Commemorations of the 30th anniversary of the 8888 Uprising, which kicked off at the University of Yangon on Monday, are underway in cities and town throughout the country today. Marking the official anniversary of a pivotal movement in the country’s struggle for democracy, former activists, politicians and civil society are discussing how many of the demands made thirty years have been met.
Prior to the widespread protests in 1988, General Ne Win had ruled Burma for more than twenty years. Anti-junta sentiment was rife causing millions to take to the streets calling for the swift end of military rule.
Prompted in part by the ruler’s shock decision in 1987 to withdraw the 25, 35, 75 and 100 kyat notes from circulation – effectively wiping out many families life savings, students began a mass march through Rangoon, sparking riots and larger demonstrations in other major cities including Mandalay, Bago, Taungoo and Sittwe. The regime’s response was brutal – thousands were arrested, tortured and many died by the guns of security forces.
Reflecting on that time, former 88 Generation student leader Min Ko Naing said although much has changed since 1988, there is still progress to be made, including the country’s faltering peace process – spearheaded by State Counsellor Aung San Kyi – and the adoption of federalism.
“We did not talk about the federal system in the beginning of the 1988 Uprising. But today, the topic is included in our discussion because our country is comprised of different races, indigenous peoples and regions. When we talk about democracy, it’s essential to talk not only about democracy but also about the ethnic people.”
“But one important point is that ethnic people also need to believe in [the] democratic system and be active in democratic activities which are concerned with all people, rather than focusing on their own interest. If so, we are balanced,” he told DVB on the sidelines of events at the university.
The National League for Democracy has faced heavy criticism almost since taking office, accused by ethnic parties of ignoring their concerns.
Naing Aung Ma Ngae, a representative of the New Mon State Party told DVB that merely holding political dialogues, referring to the 21st Century Panglong Conference, is “not enough.” He referenced a number of political crises the government had waded into, including building a controversial state of Bogyoke Aung San in Karenni State.

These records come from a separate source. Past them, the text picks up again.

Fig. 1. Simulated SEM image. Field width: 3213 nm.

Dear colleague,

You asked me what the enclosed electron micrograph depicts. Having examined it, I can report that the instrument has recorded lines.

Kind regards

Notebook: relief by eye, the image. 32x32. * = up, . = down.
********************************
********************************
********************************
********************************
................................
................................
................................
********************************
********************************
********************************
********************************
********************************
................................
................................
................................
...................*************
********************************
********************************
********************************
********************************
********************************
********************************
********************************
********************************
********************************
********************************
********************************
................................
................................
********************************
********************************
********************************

“Most of the ethnic people do not know about political changes. If we do not give consideration to the real conditions on the ground, the situations in war-affected areas, their feelings and experiences … we need to take notice [of these cases],” he said.
Monywa Aung Shin, secretary of the NLD Central Information Committee, acknowledged the party should learn from the Bogyoke Aung San state debacle.
“The opinion of the local people should be given consideration. So, I think, the dissent occurred due to the weakness of the party’s ability to be tactful,” he said.
A report assessing the success of the movement will be submitted to the Union government on Wednesday by former 88 Generation student members.
Mya Aye, who was arrested for his role in the uprisings of 1988 and for his activism in 2007, told attendees at the RC Hall in the University of Yangon campus that Burma “has yet to reach the goal of democratization.”
Despite adopting significant democratic reforms, such as a multi-party parliament, “It is still far [to go] to build a federal union that can give ethnic people self-determination.”
In closing comments at the RC Hall at the University of Yangon, Min Ko Naing urged students and activists to remain committed to the struggle for real democracy, and to “overcome” threats and denials to their cause.
“The 8888 generation movement is not sleeping in history. It is a living spirit flowing in the veins of all generations and can bring us the country we wanted to see, a country that make us proud, and a county the world can respect,” Min Ko Naing told the audience.